Are groups confidential?

Absolutely. Confidentiality is essential. Every participant is cautioned every night to keep everything they have seen and heard at the group including who was there confidential. Beach of confidentiality is considered a very severe issue and will be dealt with by the group leadership.

Does the group focus on any particular type of problem?

No. At it’s root all sexual sin is the same. It is not unusual to have people with all kinds of sexual struggles attend. Pornography is common to almost everybody but it is also quite common to see other struggles brought up in the group such as same sex attraction, adultery, exhibitionism, excessive masturbation and many others. We find that two men who act this struggle out differently have much more in common that you would expect.

What happens in a group?

There is a short opening where confidentiality and other things are reviewed. After that there is typically a reading from a book. The book is usually material that has been written by someone that struggles in this area that others have found very helpful. After the reading the group discusses what has been read and then we “get current”. Getting current is discussing what is happening in your life, any struggles and successes. After that, the group closes with a final prayer.

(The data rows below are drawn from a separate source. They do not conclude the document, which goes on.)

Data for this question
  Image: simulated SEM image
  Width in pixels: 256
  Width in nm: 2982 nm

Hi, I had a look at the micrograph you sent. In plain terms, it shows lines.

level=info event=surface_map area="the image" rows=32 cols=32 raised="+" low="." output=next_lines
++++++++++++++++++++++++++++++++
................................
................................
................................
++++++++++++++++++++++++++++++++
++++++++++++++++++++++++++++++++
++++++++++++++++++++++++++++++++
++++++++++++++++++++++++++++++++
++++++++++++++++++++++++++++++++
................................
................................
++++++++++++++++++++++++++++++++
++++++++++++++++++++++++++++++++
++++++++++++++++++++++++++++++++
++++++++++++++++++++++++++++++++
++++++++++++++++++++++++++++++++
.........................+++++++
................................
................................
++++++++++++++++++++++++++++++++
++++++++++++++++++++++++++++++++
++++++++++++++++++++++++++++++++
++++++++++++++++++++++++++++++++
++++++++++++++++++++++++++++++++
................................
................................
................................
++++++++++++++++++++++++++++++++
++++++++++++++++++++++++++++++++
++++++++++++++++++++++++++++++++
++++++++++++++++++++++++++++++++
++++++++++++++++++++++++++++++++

Will coming to group “make it easy” to quit?

Actually, each person is different. For most people the first three months of being “sexually sober” is very difficult. There is a growing body of evidence that suggests that there are brain chemistry issues that acting out affect and this takes time to reset. It is wise to make a personal three month commitment and then act on that commitment. Believe me, in the beginning it is very easy to find excuses to not make the meeting as your brain tries to convince you that you don’t really need group support. I can tell you that personally, group is a very necessary part of staying sexually sober.

You keep saying “sexually sober”. What is that?

The core definition of sexually sobriety is simple. It is defined as no sex with self or others outside of marriage. Many men take that a step further and expand that definition to include issues that lead to acting out. For instance, some men will expand that definition to include viewing certain kinds of “gray” material that tends to lead them to greater temptation.

What is “acting out”?

Acting out is any kind of sexual activity that is not helpful in staying sexually sober. This can include but can also go beyond the following:

Opposite of being sexual sober.
Engaging in any improper or illicit sexual activity.
Having any kind of sex with yourself or anyone but your spouse.

What happens if I see someone I know at a meeting?

Not to worry. If you walk into the room and there is someone you know it is important to remember that they are just as worried about “being discovered” as you are. Typically what happens is that you develop a much deeper friendship because of this shared struggle.

Is there a long term commitment?

No long term commitment per se. The deal is this…usually men who struggle with this issue will find that they will not be successful long term unless they stay involved and connected to a group of like minded people who are committed to “sexual sobriety”.

Most guys feel like they are the only person in the world to struggle with sexual issues. Finding a group of guys that share the same struggle and the acceptance of the group is a huge relief. You will most likely find that after a few weeks you will want to go to group.

Do I have to talk about my stuff?

No. Talking is optional and some weeks you will hear people say “pass”. You will find that discussing the group topic for the night and “getting current” are very helpful to your long term progress.

How long does the group meet?

One to one and a half hours each week.

Does it cost anything?

Nope! There are no dues or fees but the group is self supporting. There is an opportunity to give voluntarily at each meting.

Do I have to tell my wife?

No, but it is helpful. Typically, if a married man is looking for this group his wife already knows. You will find that as you heal that there is a great sense of freedom that comes with those significant people in our lives knowing that you have this struggle. This freedom helps bring healing in your life, heart and in your relationships.

Where are groups?

We don’t publish a list of groups and their locations for confidentiality reasons. Please give one of the contacts a call and they can help you find a group or groups that work for your schedule.

Why for men only?

Some men have issues with affairs and acting out with others. It is best and wise to keep men and women separate. Unfortunatly, we do not know of any groups for women dealing with sexual issues. If you know of any or find one please let us know by emailing us here. webmaster@faithfulandtruewichita.org

Can I send my husband?

No. He needs to want to go. The bad news is that no wife, girlfriend, mother or friend can make someone get better. The best thing you can do is to tell them about the group, ask that they go and then sit back and allow the Holy Spirit to convict him.

I am a pastor, will I get “outted” if I show up?

No. This is a confidential group. It is strictly prohibited for a member to disclose to anybody outside the group who they saw at the group that night. Ever! Sexual addiction does not respect job title, pay range, social status, marital status, intelligence or any other group. It is an equal opportunity problem. There are people from all walks of life involved.

Are there age limits?

No. I have personally seen people from 18 – 69 years old at groups.

What are the benefits of attending?

The benefits include learning that you are not alone. Meeting other men that share your beliefs and your struggles. Feeling loved and accepted unconditionally – possibly for the first time ever. F&T meetings can be a part of a larger program that may include a good counselor, some heart work and an accountability partner. The greater benefits include being sexually sober. Living at peach with yourself and those around you. Learning to be truly close and intimate with your wife. Never worrying again about if you have covered your racks. Living honestly. Living at peach with God. It’s worth it.